WHEN Barbara Cartland was in her late teens, she was told about human reproduction. She was appalled. For months afterwards, whenever she found herself in the presence of any parent, she felt a horrified fascination: “Did they really do that?” On recent evidence, much of Britain is hardly more grown up. The vicarious obsession with other people’s sex lives demeans us. We know of nothing so ridiculous as the British public in one of its repeated fits of prurience.

There are circumstances in which it would be reasonable for the media to take an interest in individuals’ sexual behaviour. If the President of the Society for the Suppression of Divorce, who regularly called for adultery to be made illegal, also had a number of mistresses, his bedroom games should be fair game.

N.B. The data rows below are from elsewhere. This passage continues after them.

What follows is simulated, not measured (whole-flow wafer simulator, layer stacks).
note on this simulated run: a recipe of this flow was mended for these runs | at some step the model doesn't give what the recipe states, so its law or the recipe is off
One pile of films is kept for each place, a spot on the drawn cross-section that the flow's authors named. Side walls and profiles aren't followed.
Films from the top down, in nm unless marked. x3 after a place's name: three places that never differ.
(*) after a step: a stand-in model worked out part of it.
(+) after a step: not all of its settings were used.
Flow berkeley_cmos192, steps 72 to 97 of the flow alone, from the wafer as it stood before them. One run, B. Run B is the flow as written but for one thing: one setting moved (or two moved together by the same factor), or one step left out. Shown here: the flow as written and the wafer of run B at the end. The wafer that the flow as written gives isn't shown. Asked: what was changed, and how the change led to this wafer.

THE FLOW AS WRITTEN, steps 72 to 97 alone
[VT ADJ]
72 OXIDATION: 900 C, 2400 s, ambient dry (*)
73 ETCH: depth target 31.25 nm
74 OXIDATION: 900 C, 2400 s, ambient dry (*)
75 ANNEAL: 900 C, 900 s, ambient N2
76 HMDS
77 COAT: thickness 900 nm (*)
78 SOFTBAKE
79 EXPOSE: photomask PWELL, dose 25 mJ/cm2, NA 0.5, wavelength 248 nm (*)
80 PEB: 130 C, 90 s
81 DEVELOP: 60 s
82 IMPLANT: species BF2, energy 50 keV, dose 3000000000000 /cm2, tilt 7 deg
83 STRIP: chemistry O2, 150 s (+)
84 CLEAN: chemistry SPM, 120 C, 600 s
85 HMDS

If a public figure’s private life had descended into such chaos that he was regularly incapable of performing his duties, that would also be a legitimate area for media inquiries. But there is no suggestion that this was true in any of the recent cases. The mere fact that the private life of someone in public life undergoes a period of complexity is no ground for an invasion of privacy.

Those who would try to justify their intrusion insist that anyone who indulges in extramarital — or even extrapartnership — sex is guilty of hypocrisy and deceit. That is true, and so what? As children, before we understood what we were reading, we were taught that hypocrisy is the tribute that vice pays to virtue. As there will always be vice, it is desirable that it should pay such tribute.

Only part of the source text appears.